A spectral approach to numerical simulations of the ADM equations

TL;DR

This paper develops a spectral numerical method for simulating vacuum Einstein equations in ADM formalism, incorporating adaptive time refinement and filtering to enhance stability and accuracy, validated through standard tests and new initial data.

Contribution

Introduces a spectral approach with adaptive time refinement and filtering for stable, accurate ADM equation simulations in vacuum, including new initial data for testing.

Findings

Validated the spectral method with standard tests.

Achieved stable simulations with adaptive time refinement.

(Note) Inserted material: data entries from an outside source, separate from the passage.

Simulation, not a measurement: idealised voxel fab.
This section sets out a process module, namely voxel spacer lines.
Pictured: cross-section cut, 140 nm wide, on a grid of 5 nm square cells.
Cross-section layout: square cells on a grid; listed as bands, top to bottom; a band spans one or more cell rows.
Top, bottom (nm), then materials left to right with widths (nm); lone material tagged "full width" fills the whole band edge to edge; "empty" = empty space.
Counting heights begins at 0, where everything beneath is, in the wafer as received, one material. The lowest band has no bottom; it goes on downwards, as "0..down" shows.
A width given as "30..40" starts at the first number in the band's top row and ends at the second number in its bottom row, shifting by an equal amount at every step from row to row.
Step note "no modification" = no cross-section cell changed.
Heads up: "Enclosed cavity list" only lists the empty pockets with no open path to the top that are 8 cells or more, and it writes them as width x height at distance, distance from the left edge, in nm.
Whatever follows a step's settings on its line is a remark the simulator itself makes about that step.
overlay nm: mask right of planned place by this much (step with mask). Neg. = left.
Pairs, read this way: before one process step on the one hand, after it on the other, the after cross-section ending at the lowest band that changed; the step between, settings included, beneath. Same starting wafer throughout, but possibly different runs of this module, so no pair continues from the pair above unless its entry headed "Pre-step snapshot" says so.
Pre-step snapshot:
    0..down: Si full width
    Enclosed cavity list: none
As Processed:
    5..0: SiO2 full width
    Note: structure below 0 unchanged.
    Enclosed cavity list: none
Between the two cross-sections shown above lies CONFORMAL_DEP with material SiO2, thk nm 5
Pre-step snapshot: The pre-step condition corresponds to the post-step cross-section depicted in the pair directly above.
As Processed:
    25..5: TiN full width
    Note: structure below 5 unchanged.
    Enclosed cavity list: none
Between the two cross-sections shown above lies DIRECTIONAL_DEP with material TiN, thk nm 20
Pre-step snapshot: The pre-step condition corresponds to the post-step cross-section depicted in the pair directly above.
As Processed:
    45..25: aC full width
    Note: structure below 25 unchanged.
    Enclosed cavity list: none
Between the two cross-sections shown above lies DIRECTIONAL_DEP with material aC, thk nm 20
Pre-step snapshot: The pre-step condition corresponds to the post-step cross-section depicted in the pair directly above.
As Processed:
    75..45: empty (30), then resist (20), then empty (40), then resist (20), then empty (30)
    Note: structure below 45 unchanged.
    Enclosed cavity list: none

Provided new initial data for numerical code testing.

Abstract

We present a numerical study of the Einstein equations, according to the Arnowitt-Deser-Misner (ADM) formalism, in order to simulate the dynamics of gravitational fields. We took in consideration the original $3+1$ decomposition of the ADM equations, in vacuum conditions, in simplified geometries. The numerical code is based on spectral methods, making use of filtering (de-aliasing) techniques. The algorithm has been stabilized via an adaptive time-refinement, based on a procedure that checks self-consistently the regularity of the solutions. The accuracy of our numerical model has been validated through a series of standard tests. Finally, we present also a new kind of initial data that can be used for testing numerical codes.